The monumental sculpted high crosses of the north of Ireland exist as some of the most important evidence of visual culture, religious beliefs and practices in Ireland in the early Middle Ages yet they have received little in the way of scholarly attention. Traditionally identified discretely as ‘The Northern Group’ according to their setting within modern geo-political boundaries irrelevant to their original production, I take an individualising approach in my research to position them within their local and international historical, artistic and Christian contexts and establish connections of communication between sites.

One area that proved impossible to find information on was the identification of the stone-type of the monuments central to my study. Despite the example of the mammoth (and almost complete) project begun in 1977 that is the Corpus of Anglo-Saxon Stone Sculpture in recording and publishing England’s early medieval sculpture in a holistic manner from geology to iconography, historiography, and beyond, no such study of the Irish material has been undertaken. My Text Technologies Fellowship enabled me to not only commission a report, but to accompany the geologist on his investigations through the north of Ireland. This research trip proved incredibly illuminating not only as I learned a huge amount about stone-type identification that will undoubtedly be of tremendous use in the future, but the combination of our two disciplinary backgrounds gave rise to much fruitful discussion and insights, such that we are now preparing a joint article outlining our findings.
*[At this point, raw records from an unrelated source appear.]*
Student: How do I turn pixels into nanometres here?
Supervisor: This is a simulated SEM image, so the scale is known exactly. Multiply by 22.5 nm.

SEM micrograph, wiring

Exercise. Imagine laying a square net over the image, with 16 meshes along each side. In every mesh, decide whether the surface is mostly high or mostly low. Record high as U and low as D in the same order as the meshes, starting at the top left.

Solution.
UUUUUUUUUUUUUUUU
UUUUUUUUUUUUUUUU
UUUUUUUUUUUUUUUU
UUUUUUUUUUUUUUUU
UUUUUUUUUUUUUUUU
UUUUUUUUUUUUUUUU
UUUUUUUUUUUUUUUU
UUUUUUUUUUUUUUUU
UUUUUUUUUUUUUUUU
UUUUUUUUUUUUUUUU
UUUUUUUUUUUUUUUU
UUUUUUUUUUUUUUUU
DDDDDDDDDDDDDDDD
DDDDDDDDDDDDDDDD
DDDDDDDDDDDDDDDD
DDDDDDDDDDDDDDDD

While I am still coming to terms with a vast new glossary of geological terms in order to establish precisely what the results tell us, there are some undeniable highlights of our findings that stand-out. Firstly, most of the crosses are made of a similar grey sandstone, possibly of Carboniferous Age, but likely from various quarries as they display varying traits such as visible bedding (distinctive layers), presence of feldspar, muscovite, and / or quartz crystals (sometimes up to 1 cm in diameter!), and sometimes veins of another stone-type. Others, particularly in County Down, are identified as Mourne or Newry Granite, and one curious case in County Antrim is of a local red basalt. Secondly, an aspect of stone carving I had never before considered was the presence, and exploitation of natural planar fractures; it seems some high crosses had their dimensions dictated by the natural shape of the rock formation and in some cases, protruding areas of the sculpture reveal the original, natural face of the rock. And finally, while the evidence of correlations between the stone-type of the crosses and the bases on which they stand requires further deliberation, the variances have the potential to not only reveal whether or not the cross stands in its original base and / or space, but additionally, what choices were made, and how, regarding the quality and type of stone chosen to be intricately and figurally-carved, or left bare as the base?

These questions are among those with which I will be grappling probably for quite some time. The fieldwork, funded by Stanford Text Technologies, and the report have provided the answers to some of my most burning questions, but as always, have provided me with a whole host of new areas that I can’t wait to explore!